It is worth noting that the Bench then observes in para 29 that, “The deposition to the following effect is controversial in the context of Section 122 of the Evidence Act. PW17 stated that she had spoken to the deceased over phone, upon returning after Umrah. PW17 would admit that, on the day before the death of the deceased, there was a quarrel between PW17 and the accused, over the telephonic chats between the deceased and herself and that she was questioned in this regard by the accused. PW17 further deposed that the accused left the house in his car after quarrelling with herself on the day before the deceased was killed and that she left matrimonial home on that day, by the evening. Again PW17 would depose that the deceased and the accused were thick friends, like playmates.”

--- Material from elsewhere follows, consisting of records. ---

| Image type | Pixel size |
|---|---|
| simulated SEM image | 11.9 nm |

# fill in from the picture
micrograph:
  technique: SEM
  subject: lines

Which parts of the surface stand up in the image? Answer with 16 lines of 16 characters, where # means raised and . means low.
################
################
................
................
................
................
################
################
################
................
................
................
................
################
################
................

                   Most significantly, what forms the most precious jewel of this judgment is then summed up in para 32 wherein it is stipulated that, “While appreciating the sacrosanctity attached to communications between spouses, we are afraid whether the observations made by the above Commission in the year 1853 requires a re-visit, in the touch stone of competing interests between public crimes of extreme cruelty on the one hand; and the peace of families, on the edifice of mutual confidence and trust, on the other. Can we recognise any more that the public interest in the context of disclosure of truth about a crime in a court of law is inferior or subservient to the happiness and peace of a family, secured by suppression of such truth, backed up by statute? One cannot keep happiness and peace of his family, after indulging in a crime and then seeking support of law to suppress it. What about the peace and happiness of the family of victim? What about the underlying public interest being seriously jeopardized for the sake of peace and happiness of the family of the culprit? We prefer to believe in the primacy and paramountcy of truth and hence, not in the least, perplexed to vote against the continuance of the provision, as it stands now, in the statute book. Its high time that Section 122 is subjected to further scrutiny, more so in the context of changing values governing human and familial relations.”

                                         Equally significant is what is then observed in para 33 that, “A word of caution was raised much before us by the Bombay High Court in Vilas Raghunath Kurhade v. State of Maharashtra [2011 Crl.LJ 3300]. After referring to the peril of recognising sacrosanctity of spousal communications as predominant, the Bombay High Court recommended the State Government to approach the Law Commission or the Ministry of Law and Justice, Government of India with a proposal for amendment of Section 122 of the Evidence Act. Be that as it may. We are, nonetheless, bound by Section 122 and its implications, so long as it remains in the statute book.”

     Truth be told, the Bench then envisages in para 70 that, “We find that the judgment impugned is built up on the foundation of surmises and conjectures and, therefore, squarely in the teeth of the judgments above referred, wherefore, it is our duty to set right the wrong, by setting aside the impugned judgment. The judgment impugned is so manifestly wrong leading to miscarriage of justice as held in Arun Kumar and Alla Rakha K.Mansuri (both supra).”

No wonder, the Bench then holds in para 71 that, “We, therefore, set aside the impugned judgment of acquittal. We find that the accused is guilty of having caused the death of the deceased, attracting the offence under Section 300 of the Penal Code. The overt acts are done with sufficient pre-meditation, with the definite intention of causing death of the deceased. The accused, severed and rammed the car deliberately on the motor cycle of the deceased, coming from the opposite direction, where after, the deceased was stabbed thrice on his neck by MO1 knife. The situs and number of injuries would leave no doubt, whatsoever, as regards the definite and clear intention of the accused to cause death of the deceased. The accused is driven by a definite intention to finish off the deceased; though there is discernible no apparent motive. We find that the offence attracted is nothing but the one under Section 300, since the act does not fall under any of the exceptions to the offence under Section 300.”

      In conclusion, it is high time and now our lawmakers must act promptly and amend Section 122 of Evidence Act as recommended now by the Kerala High Court and so also earlier by High Courts like Bombay! How can criminals be allowed to exploit it as a weapon to save themselves from being punished in accordance with law? It is time to reconsider Section 122 in the light of modern times as has been directed by the Kerala High Court so very commendably! No denying it!